Electronic – How long can I leave components in a breadboard


In school, I was told not to leave components in a breadboard for extended periods of time. However, this length of time was never quantified. The reasoning was that the contacts would eventually lose their "springiness"; at some point later in time, you'd be debugging issues with a circuit, only to find out that the contacts were bad.

I have no idea if this is really true, or if breadboards are now made so well that it's not an issue. I have some nice ones, but in the end they seem to use the same narrow white piece that everyone else uses.

I've got some prototypes put together that I don't want to take apart yet, and I also don't know when I'll get back to it. My mbed board has now taken a back seat to the Netduino that I just received. 🙂

Best Answer

Here's a picture of a board which had some headers forced into it which were too large, damaging the contacts:

Bad board

The outer rows of the Sharpie'd area make intermittent contact, so we avoid the whole section. Notice that some of the numbers are rubbed off, and also notice the burnt spot at the top of the picture where something burned up.

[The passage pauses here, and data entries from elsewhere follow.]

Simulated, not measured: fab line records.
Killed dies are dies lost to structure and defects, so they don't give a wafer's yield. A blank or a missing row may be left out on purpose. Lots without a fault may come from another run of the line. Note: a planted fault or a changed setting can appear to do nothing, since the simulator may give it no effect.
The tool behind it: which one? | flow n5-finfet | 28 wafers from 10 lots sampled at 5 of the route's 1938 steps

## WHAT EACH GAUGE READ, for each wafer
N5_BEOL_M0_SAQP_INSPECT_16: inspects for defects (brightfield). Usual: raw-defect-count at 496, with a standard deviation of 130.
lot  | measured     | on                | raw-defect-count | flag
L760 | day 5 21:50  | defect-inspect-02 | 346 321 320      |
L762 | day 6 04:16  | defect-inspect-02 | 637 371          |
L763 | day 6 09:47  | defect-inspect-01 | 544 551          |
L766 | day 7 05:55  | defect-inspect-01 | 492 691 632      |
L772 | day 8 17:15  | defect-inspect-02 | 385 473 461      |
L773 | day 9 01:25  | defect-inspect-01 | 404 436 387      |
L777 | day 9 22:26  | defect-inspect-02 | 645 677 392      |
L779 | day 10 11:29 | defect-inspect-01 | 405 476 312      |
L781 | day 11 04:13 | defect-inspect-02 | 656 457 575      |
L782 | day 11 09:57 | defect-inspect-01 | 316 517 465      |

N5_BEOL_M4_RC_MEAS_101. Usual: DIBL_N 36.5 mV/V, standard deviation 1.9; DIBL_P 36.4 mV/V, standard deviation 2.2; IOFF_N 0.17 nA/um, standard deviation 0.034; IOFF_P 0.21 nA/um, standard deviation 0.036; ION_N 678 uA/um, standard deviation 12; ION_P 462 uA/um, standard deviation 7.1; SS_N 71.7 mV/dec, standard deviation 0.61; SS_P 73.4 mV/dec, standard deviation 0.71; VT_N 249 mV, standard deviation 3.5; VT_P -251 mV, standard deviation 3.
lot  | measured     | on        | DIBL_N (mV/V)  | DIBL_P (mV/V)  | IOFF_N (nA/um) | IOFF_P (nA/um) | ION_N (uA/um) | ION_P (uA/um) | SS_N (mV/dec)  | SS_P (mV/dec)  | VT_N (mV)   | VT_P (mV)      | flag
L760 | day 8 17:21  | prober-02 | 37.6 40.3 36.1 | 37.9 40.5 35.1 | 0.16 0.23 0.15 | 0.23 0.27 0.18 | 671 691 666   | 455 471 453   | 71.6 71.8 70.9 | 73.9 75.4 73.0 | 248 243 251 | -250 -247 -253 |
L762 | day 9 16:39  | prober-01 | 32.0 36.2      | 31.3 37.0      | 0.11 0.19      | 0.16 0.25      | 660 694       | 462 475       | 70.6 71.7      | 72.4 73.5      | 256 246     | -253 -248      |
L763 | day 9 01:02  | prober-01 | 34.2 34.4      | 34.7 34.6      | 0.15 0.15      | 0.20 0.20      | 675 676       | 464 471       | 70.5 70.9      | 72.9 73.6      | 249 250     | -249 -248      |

The breadboard still has two other middle sections, and this section is only 20 rows tall, so that leaves 172 good rows. On a university budget, that doesn't merit replacing the board. If you are demonstrating breadboarded circuits to a client, you should probably replace the whole thing.

By the way, this board is at least 8 years old, and still works fine except for the indicated area. I've only been around it for three years, but no one has had any problems with it that I've heard of.